Monday, August 08, 2016

Where the Sidewalk Ends: Beware of Ditches and Horny Weirdos

My dad was out for a walk around the neighborhood the other day on the street due to the fact that there was no sidewalk during that stretch. Suddenly he sees a woman dash out onto the street to stop him.  He thought there might be some kind of emergency, but instead she says, "Have you found Jesus?" This was not the kind of conversation Kenneth Sr. wanted to be involved in during his morning walk, but like his son, he is really nice to weirdos who want to talk to him and has a hard time getting out of those situations.

She told him that she was an alcoholic for a number of years and is lucky to be alive, and that the only way she ever got clean and sober was to find Jesus. She said that one time she was so drunk that she fell in a ditch. She then pointed out the very ditch that she fell into. I suggested that one way out of that situation would be that the two of them could go get a closer look at the ditch, Kenneth Sr. could shove her in said ditch, and run like hell. I'm sure he considered it as she went on-and-on, especially when she said, "You have such nice curly hair. Would you like to come inside for a cup of coffee?" I laughed my ass off when I heard this. The seamless segue from the curly hair to invite inside could only mean that she has given up "the sauce," but she has not given up her other vice: flagging down strange men on the street and doing sex to them.

The situation was getting very strange to say the least, but he was saved when crazy lady saw the streets and sanitation man approaching and said, "Oooh, he is a recovering alcoholic like me. I have to go talk to him." That was Kenneth Sr.'s cue: He ran like hell. He has not been able to run properly lately for years due getting older and nagging injuries. However, on this day he ran faster than he did in those track meets in high school he was always telling my sister and I about.

Kenneth Sr. now takes a slightly different route on his walks. Here is the usual route he had been doing for years now.


And pictured below is the route he now takes every morning.


What do you think, friends? Anyone have any weirdos in their neighborhood or anywhere else that you find yourself avoiding?

10 comments:

E. Rosewater said...

i find taking a german shepherd/pitbull cross with me puts the shoe on the other foot. i don't have to avoid the loonies, they avoid me.

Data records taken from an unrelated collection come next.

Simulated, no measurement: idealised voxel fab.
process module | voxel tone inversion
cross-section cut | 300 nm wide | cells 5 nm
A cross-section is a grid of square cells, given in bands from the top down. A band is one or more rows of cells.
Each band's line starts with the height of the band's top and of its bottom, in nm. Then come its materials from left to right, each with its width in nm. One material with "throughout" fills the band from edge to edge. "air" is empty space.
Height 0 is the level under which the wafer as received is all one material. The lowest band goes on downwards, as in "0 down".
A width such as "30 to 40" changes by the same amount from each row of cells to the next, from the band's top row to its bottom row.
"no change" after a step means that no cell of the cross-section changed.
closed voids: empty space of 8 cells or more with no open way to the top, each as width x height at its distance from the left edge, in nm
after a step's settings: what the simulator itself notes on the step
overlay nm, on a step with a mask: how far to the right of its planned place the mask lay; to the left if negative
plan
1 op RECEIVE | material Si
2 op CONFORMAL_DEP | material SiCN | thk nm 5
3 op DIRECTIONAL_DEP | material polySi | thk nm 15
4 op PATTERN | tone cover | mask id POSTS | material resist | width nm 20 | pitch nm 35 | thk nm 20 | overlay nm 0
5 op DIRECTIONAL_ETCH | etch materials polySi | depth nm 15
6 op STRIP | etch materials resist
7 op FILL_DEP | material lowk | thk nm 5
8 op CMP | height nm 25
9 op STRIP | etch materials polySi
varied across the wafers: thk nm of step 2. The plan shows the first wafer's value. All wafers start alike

Dr. Kenneth Noisewater said...

Rosewater: That probably does the trick. I would train my dog to bite born-agains that try to force their religion on me. Maybe not bite. Just growl, perhaps.

Gorilla Bananas said...

Aren't you proud of your old man for being such a hit with a ladies? Well, the crazy ladies anyway. If he sees her again, he should turn down coffee at her place but
let her massage his shoulders. That's a fair compromise, no? A shoulder massage can't be bad, even from a crazy lady.

Dr. Kenneth Noisewater said...

Crazy women are often very good with their hands, but I don't think my mom would not be cool with any physical contact between the two of them (Aside from shoving her into the ditch).

Mistress Maddie said...

The last person that popped out of a bush and said 'Have you found Jesus?" I replied with yes, he got me drunk and took advantage of me one night!!! My neighbors? I live in New Hope...land of the quirky and camp so draw your own ending on this one,lol!

Mr. Shife said...

Awesome story and even more awesome because of the illustrations. Thanks Dr. Ken. Best of luck to Kenneth Sr. on his excursions. And you are mentioned by name on my most recent blog post because I failed in your request to take pictures of me and Tank having fun while the kids were away. Sorry buddy.
Just enjoy the Cubs kicking the shit the Cardinals this weekend.

Dr. Kenneth Noisewater said...

We tied the Cardinals this week. The Cards really get up for these games. When you're the best team in baseball, everyone you play is playing like it's the World Series. Just glad we got Madden to keep there kids grounded and keep their minds right. Glad you enjoyed the post, and thanks for the mention. Give my regards to Tank Diesel Shife.

Dr. Kenneth Noisewater said...

We tied the Cardinals this week. The Cards really get up for these games. When you're the best team in baseball, everyone you play is playing like it's the World Series. Just glad we got Madden to keep there kids grounded and keep their minds right. Glad you enjoyed the post, and thanks for the mention. Give my regards to Tank Diesel Shife.

The Grand Wave said...

I live in Brooklyn, and my neighborhood is full of the crazies. We've got a Russian lady who lives down the street that is friends with ALL of the cats. There are also a lot of people who like to sit on my stoop and do copious amounts of drugs at all hours of the day. I was going to work last week around 7:45 a.m. and there were two people sitting there that were super wiped out. Not cool. We also have lots of the Jesus people. The worst are the ones who look normal and come up and ask if you've ever heard of god the mother and then won't leave you alone. Those are the ones to look out for. However, none of them have ever hit on me.

Dr. Kenneth Noisewater said...

Grand: Ha! Sounds like your part of town has lots of character. My brother-in-law lives in Brooklyn, and the orthodox Jewish folks are rocking it quite a bit in his part of town. I always think of Krusty the Clown's dad when I see them. You have to start blogging again, dude!